Blakeney on the warmest day of the year so far: people sit on the many benches overlooking the boats on the tidal creek, a man sells ice-cream while next door a shop displays art and curios, the man in charge of the National Trust car park leans in the doorway of his wooden kiosk chatting to a friend, several people relax in the King's Arms pub and a few others watch the ducks and geese on the pond.
It'll get busier in the main summer season of course, there'll be fewer spaces on the benches and the ice cream seller may well have an assistant, but otherwise it will be "business as usual".
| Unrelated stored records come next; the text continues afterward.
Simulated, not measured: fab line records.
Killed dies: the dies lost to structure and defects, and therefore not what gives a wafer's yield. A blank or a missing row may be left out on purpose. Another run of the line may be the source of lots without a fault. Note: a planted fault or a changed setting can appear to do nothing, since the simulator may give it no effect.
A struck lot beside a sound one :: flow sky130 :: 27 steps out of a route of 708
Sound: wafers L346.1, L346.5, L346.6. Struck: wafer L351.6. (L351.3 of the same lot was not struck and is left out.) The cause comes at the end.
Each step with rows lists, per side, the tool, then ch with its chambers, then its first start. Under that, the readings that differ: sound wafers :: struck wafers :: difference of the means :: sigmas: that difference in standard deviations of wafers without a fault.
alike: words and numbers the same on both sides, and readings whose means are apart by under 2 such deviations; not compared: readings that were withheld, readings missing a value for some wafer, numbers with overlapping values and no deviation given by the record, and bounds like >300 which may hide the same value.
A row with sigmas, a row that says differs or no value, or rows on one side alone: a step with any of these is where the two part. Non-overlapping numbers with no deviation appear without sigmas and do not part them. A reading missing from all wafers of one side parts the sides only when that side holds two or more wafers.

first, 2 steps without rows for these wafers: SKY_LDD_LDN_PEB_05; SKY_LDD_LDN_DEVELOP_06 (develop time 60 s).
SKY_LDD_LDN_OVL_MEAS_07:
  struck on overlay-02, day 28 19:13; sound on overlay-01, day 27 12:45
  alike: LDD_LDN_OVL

The village still clings to its seagoing traditions though in truth, apart from the boats that take tourists out to Blakeney Point to see the seals, there's not much activity here since the harbour silted up many years ago.
There was a time though when Blakeney, along with the neighbouring villages of Wiveton and Cley were the focus of a busy maritime trade. The coastline here formed a sheltered haven for sailing ships plying their trade around the coast and across the North Sea. The clearest evidence of this wealth that remains today are three very fine, larger-than-average churches.
Like many old ports there is a history of smuggling and piracy alongside the more legitimate trade. Ships that sought shelter in the haven found themselves relieved of their cargoes overnight.
The building above is known as Blakeney Guildhall but is now thought to be the cellar of a merchant's house which would have been used for storing his goods. It dates from the fifteenth century and is looked after by English Heritage.
In times past there were many tunnels and passages in the town which were probably very handy for anyone engaged in smuggling. A tale is told of a fiddler and his dog who explored one such tunnel playing a jig as he went. At length the music stopped and it was not till some days later that his terrified dog reappeared. The fiddler was never seen again.
It must be true because you can see it on the village sign. The only trouble is that similar tales are told at nearby Binham and at Anstey in Hertfordshire. Unless all fiddlers of yore felt compelled play tunes while to exploring tunnels it seems an amazing coincidence.
The Blakeney Conservation Area Duck Pond was founded in 1977 on the occasion of the Queen's Silver Jubilee and is stocked with many varieties of ducks and geese. That's a Ruddy Shelduck above.
And this gorgeous goose is a Red-Breasted Goose, a species which does turn up in the wild here occasionally though I've never seen one as close as this.
And now one of the men sitting on the benches overlooking the boats is going to make a purchase from the man selling the ice-creams.